Dr. Gillaspy has taught health science at University of Phoenix and Ashford University and has a degree from Palmer College of Chiropractic.

Metamorphic rocks are classified by their texture, which is either foliated or non-foliated, and according to their parent rock. Learn about the different textures and parent rocks of metamorphic rocks.

Metamorphic Rocks

Did you know that metamorphic rocks have parents? Now, they're not parents like your mom and dad, but they do come from parent rocks. These parent rocks can be any type of rock, meaning they can be igneous, sedimentary or even other metamorphic rocks. Knowing the parent rock helps us classify these rocks, and we can further classify them by their texture.

Foliated vs. Non-Foliated

When we classify by texture, what we're really taking a look at is the mineral crystals within the rocks. The texture of a metamorphic rock can be either foliated and appear layered or banded, or non-foliated and appear uniform in texture without banding. Foliated rocks contain many different kinds of minerals, but non-foliated rocks contain only one main mineral, which contributes to their more uniform appearance, as we will learn later.

Foliated Rocks and Regional Metamorphism

Now we can recall that metamorphic rocks form because they are subjected to intense heat and pressure. Under the influence of these forces, the mineral crystals within the rocks recrystallize, or reorganize inside the rock.
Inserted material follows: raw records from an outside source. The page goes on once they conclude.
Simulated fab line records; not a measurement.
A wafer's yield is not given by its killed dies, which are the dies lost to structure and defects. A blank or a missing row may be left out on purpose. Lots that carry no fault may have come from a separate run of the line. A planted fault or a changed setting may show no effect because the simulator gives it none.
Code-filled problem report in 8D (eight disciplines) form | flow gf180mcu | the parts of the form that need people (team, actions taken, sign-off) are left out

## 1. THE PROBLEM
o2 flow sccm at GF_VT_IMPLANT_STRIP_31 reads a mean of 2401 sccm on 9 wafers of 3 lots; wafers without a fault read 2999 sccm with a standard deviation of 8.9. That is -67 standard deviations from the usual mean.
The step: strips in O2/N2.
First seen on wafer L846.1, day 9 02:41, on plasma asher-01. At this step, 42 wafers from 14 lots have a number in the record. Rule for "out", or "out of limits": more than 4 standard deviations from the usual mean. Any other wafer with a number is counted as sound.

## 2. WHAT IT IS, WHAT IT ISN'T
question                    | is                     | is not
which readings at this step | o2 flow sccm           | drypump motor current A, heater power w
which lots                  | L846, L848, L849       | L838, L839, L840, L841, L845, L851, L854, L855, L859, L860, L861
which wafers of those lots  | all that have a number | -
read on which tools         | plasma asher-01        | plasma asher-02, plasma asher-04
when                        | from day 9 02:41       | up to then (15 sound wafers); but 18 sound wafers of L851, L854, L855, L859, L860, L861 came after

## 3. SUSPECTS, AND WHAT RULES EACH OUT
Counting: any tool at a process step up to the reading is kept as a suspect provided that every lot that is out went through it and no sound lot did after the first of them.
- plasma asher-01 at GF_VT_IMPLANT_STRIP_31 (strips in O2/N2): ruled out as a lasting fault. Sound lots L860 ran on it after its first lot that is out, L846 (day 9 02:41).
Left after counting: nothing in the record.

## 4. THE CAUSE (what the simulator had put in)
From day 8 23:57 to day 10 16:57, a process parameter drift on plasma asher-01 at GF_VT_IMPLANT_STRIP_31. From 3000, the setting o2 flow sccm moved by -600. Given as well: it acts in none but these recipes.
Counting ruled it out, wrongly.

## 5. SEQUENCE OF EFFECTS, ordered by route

When we look at how these rocks are classified, it helps us to gain a basic understanding of the two types of metamorphism that these rocks can undergo. The first is regional metamorphism, which is a type of metamorphism where rock minerals and texture are changed by heat and pressure over a wide area or region. This is a fairly easy term to recall if you realize that 'regional' refers to the fact that this takes place over a wide region, like a mountain range.

With this understanding of regional metamorphism, we can talk about the formation of foliated rocks. The intense heat and pressure that takes place with regional metamorphism causes mineral crystals within rocks to align into rows, giving the rocks a patterned or banded appearance. It's almost as if the multiple kinds of crystals found within foliated rocks are called into formation, like tiny soldiers forced to stand in rows. In some of these rocks, these crystal bands will be very clear and easily seen with the naked eye, while in others, the bands may be microscopic.

Protoliths of Foliated Rocks

Foliated rocks can be ordered by increasing exposure to heat and pressure, and this is where the parent rock becomes important. Now, the term we use for parent rock or the original, unmetamorphosed rock is protolith. So, the protolith can be thought of as a prototype of the rock yet to be formed. And starting a discussion on metamorphism often starts with the protolith, shale.

Shale is a sedimentary rock that can be metamorphosed by heat and pressure into slate. Slate is a foliated rock, so there is some alignment of minerals taking place, but the mineral crystals are very small, so you will not see distinct bands when you look at a piece of slate with your naked eye.

But we can add more heat and pressure by maybe going deeper underground. When we do this, the slate turns into phyllite. So we see that we are getting an ordering to our metamorphic rocks as we're adding more heat and pressure. For instance, shale was the protolith for slate, but then slate became the protolith for phyllite. With phyllite, we have foliation, but like the slate, the mineral crystals are still small and hard to see.

But our process of ordering continues as we add more heat and pressure to the phyllite. With this added exposure, phyllite becomes the protolith for schist. With schist, the mineral alignment becomes more noticeable, and you can start to see the banding with your naked eye.

With more heat and pressure, we get schist metamorphosing into gneiss. Gneiss rock has very nice banding, or foliation, which we see here:

Gneiss rock has banding, or foliation.
example of gneiss banding

What we are looking at is the different minerals within the rock that have aligned themselves into the distinct stripes. Gneiss rock is rock that is exposed to very intense heat. In fact, if more heat were to be added to gneiss, this rock would most likely melt, making it an igneous rock and ending our discussion on metamorphism.

You can recall this order of metamorphism by using the acronym S-S-P-S-G, or Striped Stones Pressed So GNice. Just don't forget the silent 'g' for the gneiss stone.

Non-Foliated Rocks and Contact Metamorphism

Earlier, we noted that there are two types of metamorphism that these rocks can undergo. We just talked about regional metamorphism. Let's take a look at the second type, contact metamorphism. Contact metamorphism is a type of metamorphism where rock minerals and texture are changed, mainly by heat, due to contact with magma. So, with this form of metamorphism, we see that the rock actually comes in contact with the heat source, magma. This heat is not enough to melt the rock, but it is going to bake the rock and morph it into a new rock.